This list is not meant to be a brag, but just an illustration of the fact that facilitating should be a large portion of a good MEL adviser’s time if they’re engaging in modern and participatory methods; MEL advisers are not meant to be locked away in ivory towers (though I shall leave that particular rant for you to read in this blog). As such, knowing how to do so constructively in crucial.
I always differentiate between being Socrates and being a Troll. These are very different characters with different purposes, and more often than not the former is what you need. Below is differentiation between these and why you may need a more Socratic approach.
Character 1: The Troll
The Troll is a controversial character. Trolls pull apart ideas and stir up trouble.
As such, a Troll facilitator is one who is pulling apart and challenging ideas and concepts until a group can sufficiently contradict them or abandon the idea.
They use targeted questions, often digging into things said and drawing on personal experience and knowledge to test the validity and soundness of the concept in question. Trolls often believe themselves to be highly knowledgeable and so should the Troll facilitator. Your role is to draw on your expertise or ability to challenge to ensure a programme team have learned from something, or have thought an idea all the way through. This is crucial for learning exercises, strategy testing, prosecuting in a Contribution Court and other such learning-focused sessions that have evidence and material to work through.
This kind of facilitation need not be cruel, it can be done very gently. It is valuable when deployed effectively as it can nudge an embarrassed team to critically examine what went wrong, or support a team to weigh up risks of a new strategy. However, bear in mind the willingness of a team to learn or be challenged before taking on this kind of role.
Character 2: Socrates
Socrates is a more placid character. Socrates’ role in the Platonic Dialogues has been to unify a group around a definition for a collectively identified concept, following some carefully managed debate.
As such, a Socratic facilitator is someone who plays a unifying role. They seek to constructively work with a group and build towards agreement on something collectively identified as important.

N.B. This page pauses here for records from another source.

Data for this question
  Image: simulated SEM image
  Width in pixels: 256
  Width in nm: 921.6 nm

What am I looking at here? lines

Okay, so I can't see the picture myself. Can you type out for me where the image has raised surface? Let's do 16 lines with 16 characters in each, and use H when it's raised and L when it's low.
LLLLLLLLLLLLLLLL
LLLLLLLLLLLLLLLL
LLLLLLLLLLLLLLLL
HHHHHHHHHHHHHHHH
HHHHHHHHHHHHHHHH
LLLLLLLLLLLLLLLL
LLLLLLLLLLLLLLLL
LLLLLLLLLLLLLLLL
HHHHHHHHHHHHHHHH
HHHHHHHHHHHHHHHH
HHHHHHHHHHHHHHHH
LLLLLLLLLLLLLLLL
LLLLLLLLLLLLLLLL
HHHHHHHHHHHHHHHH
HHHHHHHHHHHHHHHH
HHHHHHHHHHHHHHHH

They use open-ended questions, avoiding interjecting personal opinion or beliefs that might take away from those in the room. Remember: Socrates claimed to know nothing, and so should the Socratic facilitator. Your role is not to be the expert in the room. Instead it is to be a wise conductor of a conversation or exercise, building on the expertise of your participants until agreement is reached. This is crucial for constructive exercises like building a Theory of Change, an Actor-Based Change Framework, Most Significant Change, and similar. In fact, the Socratic facilitator role is crucial to most participatory approaches (but not all). By taking on this role you will get the best out of a team, especially when trying to build something.
This kind of facilitation doesn’t need to be constantly placid, you can absolutely hold your ground if you feel the group aren’t getting there, and interject if disagreement is too stark. When done well, it is valuable in helping insecure or diverse groups come to agreement around how to proceed, or to help a group express thoughts and feelings about a situation. However, bear in mind strong personalities in the room who may dominate, and be prepared to adjust if you are finding a group isn’t engaged.